Friday, 06 May 2011 00:00
The first Saturday in May is an important one for thoroughbred horse racing fans; that’s when the Kentucky Derby is run every year.
The first of the Triple Crown races, the Saturday, May 7, Derby features the top three-year-old horses in the country vying against one another. Most of them will then compete in Maryland’s Preakness Stakes on Saturday, May 21, before traveling to Elmont on Saturday, June 11 for the Belmont Stakes.
Belmont Park began its spring season on Friday, April 29, and the horses will be running there until Sunday, July 17, when the action moves to Saratoga, New York.
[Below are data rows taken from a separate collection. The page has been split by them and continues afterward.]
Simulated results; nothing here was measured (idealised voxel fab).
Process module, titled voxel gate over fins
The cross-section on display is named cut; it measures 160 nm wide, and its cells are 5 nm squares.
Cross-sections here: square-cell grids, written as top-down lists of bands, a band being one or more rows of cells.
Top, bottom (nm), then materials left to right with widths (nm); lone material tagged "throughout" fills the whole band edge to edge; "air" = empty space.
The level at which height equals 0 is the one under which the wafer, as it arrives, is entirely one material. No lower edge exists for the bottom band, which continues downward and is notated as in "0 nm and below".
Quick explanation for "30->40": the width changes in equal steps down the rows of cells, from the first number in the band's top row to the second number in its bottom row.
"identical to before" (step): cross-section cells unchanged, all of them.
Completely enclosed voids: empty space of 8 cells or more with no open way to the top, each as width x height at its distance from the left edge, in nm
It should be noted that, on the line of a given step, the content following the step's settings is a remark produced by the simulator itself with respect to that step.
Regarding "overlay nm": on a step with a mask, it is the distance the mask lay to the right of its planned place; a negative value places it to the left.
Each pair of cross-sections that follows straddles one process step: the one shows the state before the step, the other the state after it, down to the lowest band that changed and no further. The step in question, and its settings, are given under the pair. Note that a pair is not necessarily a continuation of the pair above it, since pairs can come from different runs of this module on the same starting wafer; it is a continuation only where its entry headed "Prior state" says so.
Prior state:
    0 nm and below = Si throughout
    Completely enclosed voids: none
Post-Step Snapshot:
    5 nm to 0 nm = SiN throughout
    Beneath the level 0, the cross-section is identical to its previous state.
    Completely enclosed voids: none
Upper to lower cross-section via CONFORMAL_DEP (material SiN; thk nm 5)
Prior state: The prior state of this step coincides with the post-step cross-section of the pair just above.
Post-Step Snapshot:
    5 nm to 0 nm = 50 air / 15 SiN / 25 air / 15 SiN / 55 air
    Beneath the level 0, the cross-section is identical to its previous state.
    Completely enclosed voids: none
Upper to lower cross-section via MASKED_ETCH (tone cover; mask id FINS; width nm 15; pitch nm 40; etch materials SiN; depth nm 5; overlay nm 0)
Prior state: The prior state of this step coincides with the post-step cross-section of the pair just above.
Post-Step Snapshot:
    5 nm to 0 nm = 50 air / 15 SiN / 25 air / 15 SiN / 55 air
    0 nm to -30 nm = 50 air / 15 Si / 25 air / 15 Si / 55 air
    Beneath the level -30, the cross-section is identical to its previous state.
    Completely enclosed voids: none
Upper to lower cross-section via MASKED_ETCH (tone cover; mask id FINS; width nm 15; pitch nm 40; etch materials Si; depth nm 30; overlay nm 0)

Two somewhat surprising events have conspired to boost Belmont’s attendance in the coming months. The first was the late 2010 demise of New York City’s Off-Track Betting (OTB) Corporation and the second was the New York Racing Association’s (NYRA) announcement last month that it would allocate an unreported sum to the Metropolitan Transportation Authority’s Long Island Rail Road (LIRR), an act which prompted the LIRR to revive its regular service to Belmont Park. The LIRR discontinued its Belmont Park trains in 2010, even though they have a station there, as one of a number of service reductions implemented by the LIRR to address the MTA’s budget shortfall.Belmont is a magnificent venue, which comparatively few New Yorkers have ever visited, and that goes for horseplayers, too. I could not understand how anyone derived enjoyment from spending any time in an airless, amenity-free New York City OTB parlor on a weekday afternoon. But it seems as though a sizable number of these OTB denizens were, in fact, true racing aficionados. This assertion can be supported by the 48 percent spike in on-track attendance at Aqueduct Race Track in Ozone Park, Queens, between January-April 2011, as compared to the same period a year earlier. The big difference: New York City’s OTB was operating in early 2010, and had closed its doors by early 2011, prompting thousands of thoroughbred racing fans to jump on the A train, or drive, to a place they’d probably only seen on TV until this year.
The joint NYRA-LIRR announcement about Belmont was unveiled at an April 26 press conference, and the benefits to both parties are readily apparent. NYRA gains access to a broader audience of potential patrons not only from Long Island but Brooklyn, Queens and Manhattan, as well. For its part, the LIRR reopens a revenue stream that had disappeared in 2010 with NYRA seemingly paying much of their operating expenses.
The one-way trip to Belmont Park from the LIRR’s Jamaica, Queens station takes less than 15 minutes, and the round-trip tickets are reasonably priced from Nassau’s Zone 4 ($12 per person) and Nassau’s Zone 7 ($14 per person).
My one complaint is that weekly and monthly LIRR ticket holders can only use their passes for travel to Jamaica and must then pay an additional $10 to cover the round-trip fare between Belmont Park and Jamaica. To my mind, these ticket holders are paying an unnecessary surcharge, having already paid to travel within the zones covering eastern Queens and western Nassau.